1. China Evergrande Group plans backdoor Shenzhen listing of property assets

China Evergrande Group plans backdoor Shenzhen listing of property assets

China Evergrande Group plans to inject almost all of its property assets into a Shenzhen company, orchestrating a backdoor listing in mainland China aimed at boosting its valuation and making it easier for the heavily indebted company to raise any funds.

By: | Hong Kong | Updated: October 4, 2016 1:05 PM
Shares of Evergrande, China's second-largest developer by sales and the country's most indebted property firm, jumped 8.8 percent by midday on Tuesday, outperforming a flat broader market. (Reuters) Shares of Evergrande, China’s second-largest developer by sales and the country’s most indebted property firm, jumped 8.8 percent by midday on Tuesday, outperforming a flat broader market. (Reuters)
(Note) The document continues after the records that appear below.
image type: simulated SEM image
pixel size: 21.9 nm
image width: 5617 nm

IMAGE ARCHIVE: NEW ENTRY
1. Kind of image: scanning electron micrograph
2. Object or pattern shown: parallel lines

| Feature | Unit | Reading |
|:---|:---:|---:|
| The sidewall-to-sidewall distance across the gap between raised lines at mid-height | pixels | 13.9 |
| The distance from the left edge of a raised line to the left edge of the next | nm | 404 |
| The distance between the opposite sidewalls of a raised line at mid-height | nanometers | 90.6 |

China Evergrande Group plans to inject almost all of its property assets into a Shenzhen company, orchestrating a backdoor listing in mainland China aimed at boosting its valuation and making it easier for the heavily indebted company to raise any funds.

Evergrande said on Monday it will become the controlling shareholder of Shenzhen Special Economic Zone Real Estate & Properties (Shenzhen Real Estate) after the state-backed Shenzhen developer issues new shares and cash to an Evergrande subsidiary in exchange for China property assets.

Shares of Evergrande, China’s second-largest developer by sales and the country’s most indebted property firm, jumped 8.8 percent by midday on Tuesday, outperforming a flat broader market.

“We believe Evergrande and its property assets should be able to command a higher valuation in the A-share market amid mainland investors’ focus on sales and brand name,” Credit Suisse said in a note.

The brokerage estimated Shenzhen Real Estate could be valued at 200 billion yuan ($29.99 billion), which would be three times Evergrande’s current market capitalization of about $10 billion.

Evergrande, Dalian Wanda Group and other Hong Kong-listed Chinese developers are increasingly eyeing onshore listings as domestic funding costs fall. Mainland-listed firms also command higher valuations than those in Hong Kong, helped by a large pool of retail investors.

Wanda last month delisted its Dalian Wanda Commercial Properties from the Hong Kong stock exchange.

Guangzhou-based Evergrande said in a statement the deal would provide “an additional fund-raising platform” for it and “enable the market to assess the intrinsic value of the company positively and reasonably”.

Evergrande has captured investor attention after amassing some $57 billion in debt, almost six times its market value, on land acquisitions and corporate mergers.

It has bought shares worth $2.2 billion in rival China Vanke , putting itself in the middle of a high profile corporate battle. In April, it bought a majority stake in Shenzhen-listed Calxon Group, in a $553 million deal.

Evergrande may introduce strategic investment of up to 30 billion yuan into Shenzhen Real Estate, according to the statement. It also said the final issue price by Shenzhen Real Estate has not been determined yet.

Shenzhen Real Estate’s estimated core profit for the next three years is 88.8 billion yuan, it said.

The transaction is subject to approvals from shareholders and both Hong Kong and Chinese regulators, which, some analysts said indicates it was not a done deal.

JPMorgan said in a note that getting approvals could be tricky amid tightening on fund raising activities for developers in China. The structure may also irk offshore lenders to Evergrande, who might not accept an additional layer of holdings of the real assets, it said.

Shares of Shenzhen Real Estate, which has a market capitalisation of about $1.6 billion, have been on a trading halt since Sept. 14. ($1 = 6.6685 Chinese yuan renminbi) ($1 = 7.7554 Hong Kong dollars).